I share this with you because I want you to know that you're not alone. And you're right: As white women, we simply must do better. That doesn't mean avoiding uncomfortable conversations or running from our mistakes. It means listening actively to uncomfortable truths about our privilege and understanding that combating racism is a key piece of intersectional feminism. By actively listening, I mean listening to listen, not to talk. This can be difficult if you're one of those people who has to physically restrain herself from jumping in with an opinion mid-conversation—no shame if you're that person; I am, too—but the fact is more often than not our listening is what's needed. Sylvia Plath once wrote a poem called "The Courage of Shutting Up." She didn't mean it in the context I'm describing—and god knows Plath herself was not unproblematic—but I like that idea of reframing listening as an act of bravery. Be courageous enough to be quiet.

Finally: It's really not the job of women of color to go to bat for white ladies. Remember: More than half of white women voters went for Donald Trump, and the majority of women of color supported Hillary Clinton, regardless of Clinton's questionable record on mass incarceration and her campaign's occasionally pandering attempts to reach people of color.

So our job as white feminists isn't to "welcome" women of color into "our" movement. It's to realize that they're already here and have been doing the work from the beginning. It's our job to see that, to acknowledge that work, and to sometimes get out of the way completely. It's our job to show up for causes like Black Lives Matter and not act like history didn't happen because we're all united as women, or whatever the fuck.

I can tell from your letter that you're ready to do this. Good! It's time!

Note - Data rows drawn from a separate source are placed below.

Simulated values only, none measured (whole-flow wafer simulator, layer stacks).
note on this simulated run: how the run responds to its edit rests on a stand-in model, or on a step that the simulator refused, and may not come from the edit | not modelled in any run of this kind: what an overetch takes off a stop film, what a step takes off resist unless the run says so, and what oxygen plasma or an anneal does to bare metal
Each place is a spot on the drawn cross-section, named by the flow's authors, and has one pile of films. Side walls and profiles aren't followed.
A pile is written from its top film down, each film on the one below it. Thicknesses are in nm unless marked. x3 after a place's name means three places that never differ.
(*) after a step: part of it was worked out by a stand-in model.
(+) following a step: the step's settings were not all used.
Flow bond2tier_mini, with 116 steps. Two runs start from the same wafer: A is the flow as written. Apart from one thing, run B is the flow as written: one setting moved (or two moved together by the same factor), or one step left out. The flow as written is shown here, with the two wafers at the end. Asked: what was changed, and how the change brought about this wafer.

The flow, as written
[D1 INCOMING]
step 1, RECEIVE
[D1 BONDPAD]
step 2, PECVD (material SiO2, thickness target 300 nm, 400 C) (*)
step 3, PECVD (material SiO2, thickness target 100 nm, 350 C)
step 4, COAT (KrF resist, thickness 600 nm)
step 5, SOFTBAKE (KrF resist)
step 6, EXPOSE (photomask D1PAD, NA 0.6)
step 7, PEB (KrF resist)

So let's get back to the woman you saw on Desus and Mero. I had a feeling when I read your letter that you were talking about Buzzfeed's Tracy Clayton, who co-hosts the podcast Another Round with Heben Nigatu, and sure enough, when I looked it up, I was right. One of the things that struck me about your letter was that you seemed shocked by Clayton's words, but not shocked enough to remember her name or look into her work further. That was a missed opportunity, because if you'd done that small bit of research, you would have likely discovered that on the most recent episode of Another Round, Clayton and Nigatu describe Clayton's reasons for skipping the Women's March in greater depth. That shit's archived, though, so here's your mission, should you choose to accept it: I want you to download that episode and I want you to listen to what she says.

Really listen. Because that small, quiet decision is the first step in doing better. We can't make any greater change without starting there.

Good luck!

With kindness and encouragement,
A Feminist

A note on why this column is written by a white/straight/cis person: I believe it is the responsibility of white, straight, cisgender people to "collect their friends" when they're being racist and/or exclusionary of trans, nonbinary, and LGBTQ-identifying people or are just generally being deeply clueless and need to have basic concepts explained to them. Attending to our own ignorance, white guilt, and white fragility should not be the responsibility of people of color, and if you think it is, we need to talk. So I'm offering up a space for you to get your shit together and pose whatever burning questions you have about intersectional feminism to a fellow ignorant white person with her own implicit bias who is trying to do better. I'll do my very best to answer them, or find someone else who can.